Identify the imaginary part of the number. This involves recognizing that the square root of a negative number is imaginary. Therefore, \(\sqrt{-28}\) is imaginary. The imaginary number can be expressed in terms of i, where \(i^2 = -1\). Thus, \(\sqrt{-28}= \sqrt{28} * i\), as \(\sqrt{-1}=i\). Hence, \(\sqrt{-28}= 2\sqrt{7} * i\).

Begin by simplifying the numerical part of the fraction. This means adding \(-12\) to \(2\sqrt{7} * i\) which results in \(-12 + 2\sqrt{7} * i\).

Now, replace the denominator in the given expression. With the numerator as \(-12 + 2\sqrt{7} * i\) and the denominator as \(32\), the expression becomes \(\frac{-12 + 2\sqrt{7} * i}{32}\).

Divide each term in the numerator by the denominator: \(\frac{-12}{32} + \frac{2\sqrt{7} * i}{32}\). This simplifies to \(-\frac{3}{8} + \frac{\sqrt{7} * i}{16}\).

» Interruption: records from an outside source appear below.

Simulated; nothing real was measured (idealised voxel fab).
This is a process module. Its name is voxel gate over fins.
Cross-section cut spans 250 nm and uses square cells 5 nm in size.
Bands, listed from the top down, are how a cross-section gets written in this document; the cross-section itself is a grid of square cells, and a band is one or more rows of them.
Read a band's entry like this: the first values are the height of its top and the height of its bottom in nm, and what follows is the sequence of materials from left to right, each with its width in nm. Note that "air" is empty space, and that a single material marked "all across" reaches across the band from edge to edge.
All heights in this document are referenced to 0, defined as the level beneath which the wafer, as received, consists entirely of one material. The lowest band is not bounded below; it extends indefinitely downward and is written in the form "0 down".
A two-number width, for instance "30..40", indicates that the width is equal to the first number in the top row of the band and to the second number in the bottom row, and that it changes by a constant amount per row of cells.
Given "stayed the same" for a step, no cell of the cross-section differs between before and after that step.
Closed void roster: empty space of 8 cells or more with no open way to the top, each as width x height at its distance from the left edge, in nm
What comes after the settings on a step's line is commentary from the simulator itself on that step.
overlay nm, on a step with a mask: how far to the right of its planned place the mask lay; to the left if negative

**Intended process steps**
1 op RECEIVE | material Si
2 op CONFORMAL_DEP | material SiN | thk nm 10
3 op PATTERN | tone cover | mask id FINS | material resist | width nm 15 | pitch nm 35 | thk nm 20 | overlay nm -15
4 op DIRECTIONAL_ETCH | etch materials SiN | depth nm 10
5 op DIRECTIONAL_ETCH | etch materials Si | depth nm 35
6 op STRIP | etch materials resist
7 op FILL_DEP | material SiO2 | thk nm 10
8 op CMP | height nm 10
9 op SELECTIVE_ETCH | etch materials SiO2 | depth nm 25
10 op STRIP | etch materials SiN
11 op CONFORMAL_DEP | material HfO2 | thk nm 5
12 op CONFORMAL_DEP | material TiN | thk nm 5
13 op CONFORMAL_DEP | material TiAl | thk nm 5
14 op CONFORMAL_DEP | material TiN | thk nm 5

The standard form of a complex number is \(a + bi\) where \(a\) is the real part and \(bi\) is the imaginary part. Substitute \(a\) with \(-\frac{3}{8}\) and \(b\) with \(\frac{\sqrt{7}}{16}\) which gives us \(-\frac{3}{8} + \frac{\sqrt{7}}{16}i\). This is the required standard form of the given expression.